My long term series Inuit Influences consists of a melding of artists,&/ or themes. They are about juxtaposition. They are also about color.
My paintings embrace the style/feel of an admired artist and incorporate that image directly or indirectly with an Inuit one.
I often use the theme of transformation which is prevalent in Inuit mythology and many other cultures.
This latest painting, Inuit/Japanese Influences: Kitsune got started when I decided I wanted to use a sections of Shinto torii gates.
Prior to an entry of a shinto or buddhist shrine one passes through a Torii gate which let’s you you pass out of the material world into the spiritual.
Much is happening in this painting.
Kitsune tsuki is a fox messager for the god Inari. Kitsune are able to possess human beings which for humans can be good or bad.
In the upper left hand corner are images of the porcelain alter offerings. Often the statues at shrines have bibs. The white band through the center of the painting has an Inuit fox merging with Inukitut syllabics which say fox.
I have given him/her some of the Kitsune spirit indicated by the yellow ball and tip of the tail.

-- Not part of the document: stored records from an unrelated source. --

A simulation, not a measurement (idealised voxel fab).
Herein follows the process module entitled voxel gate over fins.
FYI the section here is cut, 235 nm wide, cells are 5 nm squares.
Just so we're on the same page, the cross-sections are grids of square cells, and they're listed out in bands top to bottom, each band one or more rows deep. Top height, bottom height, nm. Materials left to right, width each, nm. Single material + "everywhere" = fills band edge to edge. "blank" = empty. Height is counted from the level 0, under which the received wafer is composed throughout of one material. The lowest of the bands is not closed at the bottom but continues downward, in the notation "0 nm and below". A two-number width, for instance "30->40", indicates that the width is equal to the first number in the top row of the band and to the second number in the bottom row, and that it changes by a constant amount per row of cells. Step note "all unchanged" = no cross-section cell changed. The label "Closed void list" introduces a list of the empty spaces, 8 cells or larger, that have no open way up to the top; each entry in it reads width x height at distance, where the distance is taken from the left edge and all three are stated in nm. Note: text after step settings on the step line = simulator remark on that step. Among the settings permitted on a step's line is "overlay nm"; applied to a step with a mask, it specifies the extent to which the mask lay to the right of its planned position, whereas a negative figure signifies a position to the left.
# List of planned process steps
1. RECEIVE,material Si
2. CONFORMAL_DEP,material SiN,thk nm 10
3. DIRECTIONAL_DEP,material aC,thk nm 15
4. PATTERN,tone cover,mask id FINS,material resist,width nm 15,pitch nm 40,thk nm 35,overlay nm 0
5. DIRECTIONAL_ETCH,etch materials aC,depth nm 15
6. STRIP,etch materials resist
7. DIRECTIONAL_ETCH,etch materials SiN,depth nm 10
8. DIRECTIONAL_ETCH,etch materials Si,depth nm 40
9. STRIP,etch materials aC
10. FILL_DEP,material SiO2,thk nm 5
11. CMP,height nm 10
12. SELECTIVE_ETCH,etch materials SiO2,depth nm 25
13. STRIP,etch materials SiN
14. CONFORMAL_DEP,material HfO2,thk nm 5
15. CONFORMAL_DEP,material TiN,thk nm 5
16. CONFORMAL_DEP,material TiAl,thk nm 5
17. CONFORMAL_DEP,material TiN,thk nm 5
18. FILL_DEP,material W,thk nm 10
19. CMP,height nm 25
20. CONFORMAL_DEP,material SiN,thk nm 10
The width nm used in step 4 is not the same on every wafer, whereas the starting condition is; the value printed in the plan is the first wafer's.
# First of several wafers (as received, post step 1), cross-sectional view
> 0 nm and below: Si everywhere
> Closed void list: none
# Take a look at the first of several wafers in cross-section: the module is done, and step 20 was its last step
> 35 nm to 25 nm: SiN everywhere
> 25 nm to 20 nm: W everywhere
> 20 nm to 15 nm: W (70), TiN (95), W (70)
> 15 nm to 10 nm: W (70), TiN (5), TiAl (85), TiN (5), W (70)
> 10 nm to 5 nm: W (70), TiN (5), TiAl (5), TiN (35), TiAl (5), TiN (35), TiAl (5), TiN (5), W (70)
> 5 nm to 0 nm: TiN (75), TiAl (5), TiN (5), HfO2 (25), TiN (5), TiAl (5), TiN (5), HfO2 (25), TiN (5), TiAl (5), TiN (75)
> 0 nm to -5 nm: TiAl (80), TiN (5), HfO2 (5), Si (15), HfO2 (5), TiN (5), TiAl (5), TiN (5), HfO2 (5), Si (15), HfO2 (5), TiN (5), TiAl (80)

I have used Inuit syllabics for many years as pattern integrating with the subject matter.Here I use both languages.
In Japan the color red is associated with the sun and happiness.
Inuit/Japanese Influences:Kitsune pastel & oil on canvas: 44"Hx40"W 2019
I am quite excited about the upcoming show at Three Stones Gallery. You'll see many more photos for my September update.
I have made one more painting featuring a polar bear created by the Inuit artist Saila Pauta. Pauta's bears are very highly collectable and he is one of the Inuit culture's most famous artists.
Exciting News! I signed a contract with Three Stones Gallery in West Concord this week. They will represent me for the next year. My paintings will be show alone with Jonathon MacAdam early September-October 19th. A party is scheduled for September 20th. More updates coming...
Below is a quick view of work done since February.
I went to see James Kerry Marshall's enormous show at the MET's Breuer in January this year and found it sensational. As of previously I have let favorite artists stimulate a sub-series in the on-going Inuit Influences
Seeing Black is a culmination of many things. In an effort to revive my Hunter Series of 2012 I came up with the idea of making the hunter's faces all derived from JKM's Self portrait as a Super Model. His use of black kindled my idea of using black gesso which can produce an amazing flat and neutral 'color', combined with white pencil proved to completely transform the previous work and produces a rather startlingly contrast . The eyes being somewhat realistic almost "steal the show" as they draw you in immediately. The yellow hair determines that it's a 3-way mix of racial identities as well as gender fluidity
I went through my inventory and selected more works that could also be transformed. Several pieces from the Amautik series have something new to say.